January 28, 2014
U.S. Faces Challenges Securing Nuclear Arsenal While Pushing for Elimination
Source: World Politics Review
Journalist Eric Auner
In 2009, President Barack Obama stood before an enthusiastic crowd in Prague and proclaimed that he would make the “peace and security of a world without nuclear weapons” a key administration foreign policy goal, though it may not be achieved in his lifetime. And while his is not the first administration to support this objective—the United States is formally committed to move toward disarmament as a member of the Nuclear Non-Proliferation Treaty—Obama was more emphatic than any other recent president of the United States that eventual global nuclear disarmament, and not just nonproliferation in places like Iran, should be a U.S. priority.

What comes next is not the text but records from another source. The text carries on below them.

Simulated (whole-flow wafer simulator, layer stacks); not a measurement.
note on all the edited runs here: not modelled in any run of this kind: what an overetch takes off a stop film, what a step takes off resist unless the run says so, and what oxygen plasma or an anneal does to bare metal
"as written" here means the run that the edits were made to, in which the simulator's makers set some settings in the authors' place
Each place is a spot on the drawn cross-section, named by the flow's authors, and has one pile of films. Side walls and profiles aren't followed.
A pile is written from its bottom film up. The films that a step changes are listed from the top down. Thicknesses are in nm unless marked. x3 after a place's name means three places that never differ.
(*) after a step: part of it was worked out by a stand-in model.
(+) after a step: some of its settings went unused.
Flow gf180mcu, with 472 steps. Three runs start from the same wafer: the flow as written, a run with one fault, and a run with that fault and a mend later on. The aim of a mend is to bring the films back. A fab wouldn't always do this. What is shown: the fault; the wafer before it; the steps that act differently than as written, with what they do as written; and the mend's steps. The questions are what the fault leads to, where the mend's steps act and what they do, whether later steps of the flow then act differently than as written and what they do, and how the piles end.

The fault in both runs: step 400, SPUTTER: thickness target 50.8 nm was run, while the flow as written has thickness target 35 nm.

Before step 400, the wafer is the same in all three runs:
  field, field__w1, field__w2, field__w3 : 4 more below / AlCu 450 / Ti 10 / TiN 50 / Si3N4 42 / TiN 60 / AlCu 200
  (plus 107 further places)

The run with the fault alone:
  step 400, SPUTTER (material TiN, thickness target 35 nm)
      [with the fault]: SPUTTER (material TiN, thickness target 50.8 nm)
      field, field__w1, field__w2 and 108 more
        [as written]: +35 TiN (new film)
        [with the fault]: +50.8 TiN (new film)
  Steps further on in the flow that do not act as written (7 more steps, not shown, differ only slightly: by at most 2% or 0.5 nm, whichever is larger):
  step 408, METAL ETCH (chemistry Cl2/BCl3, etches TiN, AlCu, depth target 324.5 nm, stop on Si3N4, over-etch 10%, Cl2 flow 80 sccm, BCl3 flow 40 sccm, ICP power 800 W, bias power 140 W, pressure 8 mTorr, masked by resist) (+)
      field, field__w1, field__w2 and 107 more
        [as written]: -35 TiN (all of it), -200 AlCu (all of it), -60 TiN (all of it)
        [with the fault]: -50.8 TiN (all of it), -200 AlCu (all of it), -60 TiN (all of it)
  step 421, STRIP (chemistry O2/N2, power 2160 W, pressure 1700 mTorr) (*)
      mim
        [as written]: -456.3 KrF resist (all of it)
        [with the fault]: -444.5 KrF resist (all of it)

But recent lapses and scandals involving nuclear weapons personnel have forced the administration to confront a different commitment that Obama made during the same Prague speech, namely that the United States will “maintain a safe, secure and effective” arsenal for as long as nuclear weapons exist. Accordingly, last week the Pentagon announced that Defense Secretary Chuck Hagel was initiating a review of the U.S. nuclear deterrence enterprise.
Pentagon Press Secretary John Kirby announced the review on Wednesday, saying that while Hagel has confidence in the operation of the U.S. nuclear force, the secretary believes it is necessary for the Defense Department “as a whole to place renewed emphasis on examining the health of the nuclear force, in particular those issues that affect the morale, professionalism, performance and leadership of the people who make up that force.”
Most of the lapses involved in recent months have involved the Air Force, and Kirby focused mostly on problems involving that service, though he mentioned that the Navy would also be involved in the review.
Kirby went on to say that the review was “mostly a personnel-related issue” and would not focus on issues like infrastructure, force modernization or next-generation strategic nuclear delivery systems like submarines.
Former Defense Secretary Robert Gates oversaw a similar review of the Air Force during his tenure in reaction to lapses in the handling of nuclear weapons and related components, an episode he discussed at length in his recent memoir. This investigation resulted in several high-profile resignations among the Air Force leadership.
During a welcome ceremony last week for the incoming Air Force secretary, Deborah Lee James, who will almost certainly play a role in the review, Hagel stated that “restoring confidence in the nuclear mission will be a top priority for all of us.”
Speaking with WPR, Elbridge Colby of the Center for a New American Security says that it is uncertain how serious the personnel issues in the nuclear weapons force really are, but that there are “clearly a number of problems.” He points especially to lapses involving more-senior officials such as the deputy commander of Strategic Command, who was caught using counterfeit chips in an Iowa casino.
The Air Force nuclear force still strives for a “zero-defects culture,” according to Colby, but it has proved difficult to maintain standards given the reduced salience of the nuclear deterrence mission.
Colby says that the review itself probably “won’t dramatically rock the boat,” and that reviews of this kind can be useful. He argues, however, that the broader rhetorical focus on nuclear disarmament can potentially have a “corrosive effect” on the morale of nuclear operators and others involved in the nuclear weapons enterprise.
In contrast, prominent nuclear disarmament advocate Joe Cirincione of the Ploughshares Fund has written that the review as described doesn’t go nearly far enough; he likened a narrow focus on personnel problems to “rearranging the deck chairs on a nuclear Titanic” in an op-ed last week. The problem, he argued, is that ICBM operators work in “an outdated command, fielding obsolete weapons, for a meaningless mission.” Obama and Hagel should “see the current crisis as an opportunity to restart their stalled nuclear strategy reform efforts,” he wrote.
Part of Hagel’s push on nuclear operations is to convince skeptical Republicans that the administration is serious about nuclear deterrence. Congressman Mike Rogers, chairman of the House Armed Services Committee’s Strategic Forces Subcommittee, wrote in an op-edearlier this month that Hagel’s visits to facilities associated with the nuclear weapons enterprise were a “good start.” He emphasized, however, that U.S. nuclear forces “cannot speak for themselves” and that a strong public message from the civilian defense leadership is necessary. Rogers referred to Hagel as “a one-time disarmament advocate.”
Every major foreign policy issue requires addressing the tensions between long-term goals and the crises at hand. In the case of nuclear weapons, the administration will need to ensure that they can be safely operated until they’re no longer needed.